In Beirut, crowds are thinner. Part of the seaside Duroy hotel is still slightly blackened after a suicide bomber blew himself up during a police raid in June. At the high-end Beirut Souks shopping complex in the downtown business district, the passages between shops are nearly empty.

"In the month or two before the incident at the Duroy, we were seeing a lot of Saudi, Iraqi tourists," said a 36-year-old bookstore manager in downtown Beirut. "We really thought that the start of this summer was better than the last one."

"Then the bombings and arrests happened, and we didn't see them anymore," she added, asking to remain anonymous because she was not authorized by her employer to speak to journalists.

Lebanon, a country with a history of civil strife, has been affected by the civil war raging in neighboring Syria over the past three years. In addition to the influx of more than 1 million Syrian refugees, the conflict has inflamed tensions among Lebanon's long-feuding sects, causing violence, including street clashes and bombings.

The country is sharply split between those who back the overwhelmingly Sunni rebels fighting to topple Syrian President Bashar Assad, and those who support him, including the Shiite militant group Hezbollah, which has sent its fighters to shore up Assad's forces.

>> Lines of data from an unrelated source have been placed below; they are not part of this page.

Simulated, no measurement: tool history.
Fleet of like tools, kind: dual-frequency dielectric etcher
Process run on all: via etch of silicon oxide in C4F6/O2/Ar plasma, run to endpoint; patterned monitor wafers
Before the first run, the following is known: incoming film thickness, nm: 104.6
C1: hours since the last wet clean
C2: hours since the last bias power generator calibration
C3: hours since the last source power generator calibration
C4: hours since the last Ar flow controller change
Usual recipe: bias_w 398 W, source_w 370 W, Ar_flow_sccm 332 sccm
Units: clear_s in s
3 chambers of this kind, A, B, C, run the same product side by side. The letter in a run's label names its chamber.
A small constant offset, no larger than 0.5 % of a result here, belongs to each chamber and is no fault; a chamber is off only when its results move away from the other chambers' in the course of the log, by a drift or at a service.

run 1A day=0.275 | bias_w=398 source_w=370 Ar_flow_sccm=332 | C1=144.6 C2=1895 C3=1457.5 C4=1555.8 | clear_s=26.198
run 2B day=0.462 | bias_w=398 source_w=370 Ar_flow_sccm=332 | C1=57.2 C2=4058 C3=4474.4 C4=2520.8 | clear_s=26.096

The recent cancellations cap a downward trend in the number of tourists to Lebanon since the Syrian conflict began. Tourism Minister Michel Pharaon said the number of tourists in 2013 dropped by 1 million from the 2.3 million tourists who visited Lebanon in 2010. The number of visitors for the first five months of 2014 was down 9 percent from the same period last year, though the ministry had no figures for June and July.

After relative calm for nearly three months, a new wave of violence broke out last month, coinciding with fighting in nearby Iraq, where militants of the Islamic State of Iraq and the Levant have taken over large parts of the country. In one week beginning June 20, a suicide attacker blew up his car near a checkpoint in eastern Lebanon, another near a cafe in southern Beirut and a third blew himself up at the Duroy to avoid arrest.

The explosions killed two people and wounded others. Security forces searching for the militants have raided several hotels in Beirut, upsetting tourists, some of whom headed to the airport immediately afterward. A military prosecutor on Monday charged 28 people with planning bombing attacks and with belonging to the Islamic State.

Now, instead of a relatively calm summer, workers put up roadblocks to guard against car bombs. Guards at malls search shoppers more meticulously. At the World Cup Fan Park in Beirut, organizers erected metal detectors at two entrances to the complex. Security guards go through personal belongings before allowing fans to enter.

Pharaon said Lebanon's security situation is better than elsewhere in the region. But, he said, if there is a militant "insistence to target Lebanon, this will impact not just on the tourism sector but [also] the overall situation in Lebanon."